Will Micros Get Help From Export Push?
Mar 1st, 2010 | By Dawn Rivers Baker | Category: Politics & PolicyCommerce Secretary Gary Locke attempted to make headlines last week on a visit to Ellicott Dredges in Baltimore, MD, to chat up President Obama’s National Export Initiative. In his State of the Union address in January, the President vowed to double U.S. exports within the next five years and, as with several other items intended to rescue the economy, the Administration is depending to a large degree on small businesses to do it. Since Ellicott does a brisk overseas business, such that they have had to double their capacity during the current downturn, what better poster child for small business exporting? “There is no reason why thousands of other companies throughout the United States can’t do exactly what Ellicott has done,” said Locke during a town-hall style meeting with Maryland companies. Unless, that is, they don’t want to.

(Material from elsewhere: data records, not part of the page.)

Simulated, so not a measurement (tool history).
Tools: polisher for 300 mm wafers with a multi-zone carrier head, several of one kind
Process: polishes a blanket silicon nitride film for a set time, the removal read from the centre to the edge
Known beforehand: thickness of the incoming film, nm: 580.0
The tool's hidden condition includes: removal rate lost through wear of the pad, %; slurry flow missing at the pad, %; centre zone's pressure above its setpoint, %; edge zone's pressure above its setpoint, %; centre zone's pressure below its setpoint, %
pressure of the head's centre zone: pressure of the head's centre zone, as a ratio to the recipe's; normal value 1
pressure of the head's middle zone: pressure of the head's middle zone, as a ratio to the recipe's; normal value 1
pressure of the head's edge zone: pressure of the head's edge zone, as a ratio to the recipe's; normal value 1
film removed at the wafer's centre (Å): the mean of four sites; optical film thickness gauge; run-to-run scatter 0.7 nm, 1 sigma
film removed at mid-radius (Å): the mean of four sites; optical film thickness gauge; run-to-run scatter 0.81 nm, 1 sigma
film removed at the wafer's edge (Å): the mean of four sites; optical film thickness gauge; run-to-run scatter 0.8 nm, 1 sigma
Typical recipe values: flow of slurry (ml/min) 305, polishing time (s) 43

This initiative is composed of a three-pronged approach: faciliting opportunity, improving export-related access to capital, and enforcing international trade law to even the playing field for U.S. small business. The one thing they don’t offer to do (and who can blame them) is to manufacture more hours in the day. But that’s what microbusiness owners say they need to get into exporting; developing a foreign market was too time consuming and that time could more profitably be spent on domestic business development. So, will this National Export Initiative make the exporting process less time consuming to enter into, or does all that assistance translate into helpful folks trying to cram microbusinesses into another bit of economic infrastructure into which they don’t fit? And, because of all that, widespread participation in this initiative by microbusinesses is unlikely.